Split the data into testing and training data.

##python chunk


from sklearn.model_selection import train_test_split

train_corpus, test_corpus, train_label_nums, test_label_nums, train_label_names, test_label_names = train_test_split(np.array(data_df['CONTENT'].apply(lambda x:np.str_(x))), np.array(data_df['CLASS']), np.array(data_df['CLASS']), test_size=0.20, random_state=42)

train_corpus.shape, test_corpus.shape

## ((1368,), (343,))

from collections import Counter

trd = dict(Counter(train_label_names))
tsd = dict(Counter(test_label_names))

(pd.DataFrame([[key, trd[key], tsd[key]] for key in trd], 
             columns=['Target Label', 'Train Count', 'Test Count']).sort_values(by=['Train Count', 'Test Count'], ascending=False))

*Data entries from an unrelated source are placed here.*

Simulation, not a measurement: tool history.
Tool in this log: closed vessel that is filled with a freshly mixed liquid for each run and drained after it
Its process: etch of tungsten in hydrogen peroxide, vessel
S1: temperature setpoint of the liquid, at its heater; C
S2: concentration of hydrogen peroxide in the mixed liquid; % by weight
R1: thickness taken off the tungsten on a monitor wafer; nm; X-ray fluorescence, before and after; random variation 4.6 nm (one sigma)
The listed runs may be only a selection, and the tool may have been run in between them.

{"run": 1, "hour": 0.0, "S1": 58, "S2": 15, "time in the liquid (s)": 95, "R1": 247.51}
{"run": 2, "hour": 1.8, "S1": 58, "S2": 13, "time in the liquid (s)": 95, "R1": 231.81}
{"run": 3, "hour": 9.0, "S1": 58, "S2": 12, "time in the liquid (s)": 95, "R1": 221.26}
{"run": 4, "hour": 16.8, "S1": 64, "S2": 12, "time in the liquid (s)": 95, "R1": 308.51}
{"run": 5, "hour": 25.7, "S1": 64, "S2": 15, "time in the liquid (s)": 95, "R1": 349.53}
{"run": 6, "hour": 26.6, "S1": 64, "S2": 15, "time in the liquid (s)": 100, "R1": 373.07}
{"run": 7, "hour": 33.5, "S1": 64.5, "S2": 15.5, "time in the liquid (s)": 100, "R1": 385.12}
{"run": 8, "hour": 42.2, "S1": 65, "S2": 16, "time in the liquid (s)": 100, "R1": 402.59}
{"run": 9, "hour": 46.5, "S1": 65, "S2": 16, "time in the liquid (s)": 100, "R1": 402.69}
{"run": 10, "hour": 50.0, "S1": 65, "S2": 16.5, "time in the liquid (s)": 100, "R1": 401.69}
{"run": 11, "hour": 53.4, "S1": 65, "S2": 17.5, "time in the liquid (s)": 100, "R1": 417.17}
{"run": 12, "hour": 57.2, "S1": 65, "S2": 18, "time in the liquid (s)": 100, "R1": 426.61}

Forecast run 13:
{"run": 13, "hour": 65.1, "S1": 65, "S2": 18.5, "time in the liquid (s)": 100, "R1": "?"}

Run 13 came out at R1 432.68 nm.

##    Target Label  Train Count  Test Count
## 0             0          753         198
## 1             1          615         145

Process the data

For word2vec, create the tokenized vectors of the text.

##python chunk

tokenized_train = [nltk.tokenize.word_tokenize(text)
                   for text in train_corpus]
tokenized_test = [nltk.tokenize.word_tokenize(text)
                   for text in test_corpus]


import gensim
# build word2vec model
w2v_num_features = 300
w2v_model = gensim.models.Word2Vec(tokenized_train, #corpus
            size=w2v_num_features, #number of features
            window=10, #size of moving window
            min_count=2, #minimum number of times to run
            sg = 0, #cbow model
            iter=5, workers=5) #iterations and cores


#create flattening function
def document_vectorizer(corpus, model, num_features):
    vocabulary = set(model.wv.index2word)
    
    def average_word_vectors(words, model, vocabulary, num_features):
        feature_vector = np.zeros((num_features,), dtype="float64")
        nwords = 0.
        
        for word in words:
            if word in vocabulary: 
                nwords = nwords + 1.
                feature_vector = np.add(feature_vector, model.wv[word])
        if nwords:
            feature_vector = np.divide(feature_vector, nwords)

        return feature_vector

    features = [average_word_vectors(tokenized_sentence, model, vocabulary, num_features)
                    for tokenized_sentence in corpus]
    return np.array(features)
    
# generate averaged word vector features from word2vec model
avg_wv_train_features = document_vectorizer(corpus=tokenized_train, model=w2v_model,
                                                     num_features=w2v_num_features)
avg_wv_test_features = document_vectorizer(corpus=tokenized_test, model=w2v_model,
                                                    num_features=w2v_num_features)

TF-IDF

Create a TF-IDF matrix.

##python chunk

from sklearn.feature_extraction.text import TfidfVectorizer

# build BOW with TFIDF features on train class
tv = TfidfVectorizer(use_idf=True, min_df=0.0, max_df=1.0)

# apply to train and test
tv_train_features = tv.fit_transform(train_corpus)
tv_test_features = tv.transform(test_corpus)

# look at feature shape
print('TFIDF model:> Train features shape:', tv_train_features.shape, ' Test features shape:', tv_test_features.shape)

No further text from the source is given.